Key Highlights
- Fiscal Q3 revenue reached $3.34 billion, representing a 45% year-over-year increase and surpassing the $3.23 billion estimate.
- Earnings per share hit $2.72, marking a 97% year-over-year surge and exceeding the $2.36 analyst forecast.
- Gross profit margin achieved 50.5%, representing a 1,040 basis point improvement from the prior year.
- Cloud segment generated $3.0 billion, accounting for 89% of total revenue with 48% year-over-year growth.
- TD Cowen upgraded its price objective to $500 from $325 while maintaining its Buy recommendation.
Shares of Western Digital (WDC) advanced 5.27% to reach $434.52 following the company’s announcement of exceptional fiscal third-quarter 2026 results that significantly exceeded Wall Street’s projections across key metrics.
Western Digital Corporation, WDC
The data storage company delivered quarterly revenue of $3.34 billion, reflecting a 45% year-over-year expansion and topping the consensus estimate of $3.23 billion. Earnings per share reached $2.72, marking a substantial 97% increase from the year-ago period and comfortably beating the Street’s $2.36 expectation.

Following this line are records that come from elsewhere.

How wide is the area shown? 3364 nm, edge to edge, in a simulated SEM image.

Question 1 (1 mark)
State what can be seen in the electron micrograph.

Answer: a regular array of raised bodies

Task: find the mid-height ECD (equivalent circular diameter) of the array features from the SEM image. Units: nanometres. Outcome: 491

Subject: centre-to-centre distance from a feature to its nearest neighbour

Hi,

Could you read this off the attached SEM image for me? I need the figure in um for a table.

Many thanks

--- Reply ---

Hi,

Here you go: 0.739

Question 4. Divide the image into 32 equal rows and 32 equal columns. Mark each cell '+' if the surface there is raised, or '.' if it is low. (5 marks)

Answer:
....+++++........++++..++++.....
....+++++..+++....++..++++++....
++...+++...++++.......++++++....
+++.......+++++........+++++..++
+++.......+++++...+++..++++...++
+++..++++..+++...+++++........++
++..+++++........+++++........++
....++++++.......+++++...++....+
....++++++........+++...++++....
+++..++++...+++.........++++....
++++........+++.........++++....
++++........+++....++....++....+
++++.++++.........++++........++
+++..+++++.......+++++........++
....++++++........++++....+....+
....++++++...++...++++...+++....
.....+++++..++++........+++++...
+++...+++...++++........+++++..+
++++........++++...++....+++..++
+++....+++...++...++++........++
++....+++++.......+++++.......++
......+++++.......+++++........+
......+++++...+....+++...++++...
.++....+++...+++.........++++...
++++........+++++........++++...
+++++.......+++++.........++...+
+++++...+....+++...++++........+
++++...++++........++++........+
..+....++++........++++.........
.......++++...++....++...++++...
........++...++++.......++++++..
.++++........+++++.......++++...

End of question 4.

Gross profit margin expanded to 50.5% during the quarter, showing improvement of 1,040 basis points year over year and 440 basis points from the previous quarter. The company posted operating income of $1.3 billion, representing a 106% year-over-year climb, with operating margin reaching 38.6%.
The cloud business segment emerged as the primary growth catalyst. Cloud revenue totaled $3.0 billion, comprising 89% of overall revenue and expanding 48% compared to the same quarter last year. Company executives attributed this performance to robust demand for higher-capacity nearline storage solutions.
The company shipped 222 exabytes worth of storage capacity, marking a 34% year-over-year increase. This included 4.1 million EPMR drives representing 118 exabytes, with capacity configurations reaching up to 32 terabytes.
Average selling prices climbed 7% sequentially and 9% year over year during the March quarter. Pricing measured on a per-terabyte basis increased 9% annually, bolstered by long-term supply agreements with major customers.
The company generated free cash flow of $978 million, achieving a 29% free cash flow margin. During the period, Western Digital bought back 2.9 million shares for $752 million and distributed $43 million in dividend payments.
Western Digital also announced a 20% increase to its quarterly dividend, raising it to $0.15 per share. The payment will be made on June 17, 2026 to shareholders of record as of June 5.
SanDisk Stake Sale Eliminates Net Debt
The divestiture of 5.8 million SanDisk shares enabled the company to reduce its debt burden by $3.1 billion. Western Digital closed the quarter with a net cash position of $450 million, while retaining 1.7 million SanDisk shares.
Since initiating its capital return initiative in fiscal 2025, the company has distributed $2.2 billion back to shareholders through buybacks and dividends.
On the innovation front, 44-terabyte HAMR and 40-terabyte EPMR drive models are currently undergoing customer qualification testing. HAMR technology is being evaluated by four customers, while the 40-terabyte EPMR variant is with three clients. The company’s product development roadmap extends beyond 100 terabytes per drive.
UltraSMR technology has gained traction with the company’s three largest customers, with two of them fulfilling nearly all their exabyte requirements through this technology. Western Digital anticipates UltraSMR will account for approximately 60% of exabyte shipments by fiscal 2027.
Forward Outlook and Wall Street Response
For the upcoming fourth quarter, Western Digital provided revenue guidance of $3.65 billion, plus or minus $100 million, indicating approximately 40% year-over-year growth at the midpoint. The company expects gross margin to land between 51% and 52%, with non-GAAP earnings per share of $3.25, plus or minus $0.15.
The fourth-quarter outlook exceeded Street expectations by 18%, though shares experienced some after-hours selling pressure. TD Cowen attributed the modest pullback to marginally slower gross margin expansion — projected at 60–65% for the June quarter versus 90% in March — particularly when compared to Seagate’s implied 80% rate.
TD Cowen elevated its price target to $500 from the previous $325 level while reaffirming its Buy rating on the shares. The investment firm forecasts calendar year 2027 earnings of $21 per share, assuming 8% year-over-year average selling price growth.
Recent regulatory filings revealed that company insiders sold $28.7 million worth of stock, with no insider purchases documented during the reporting period.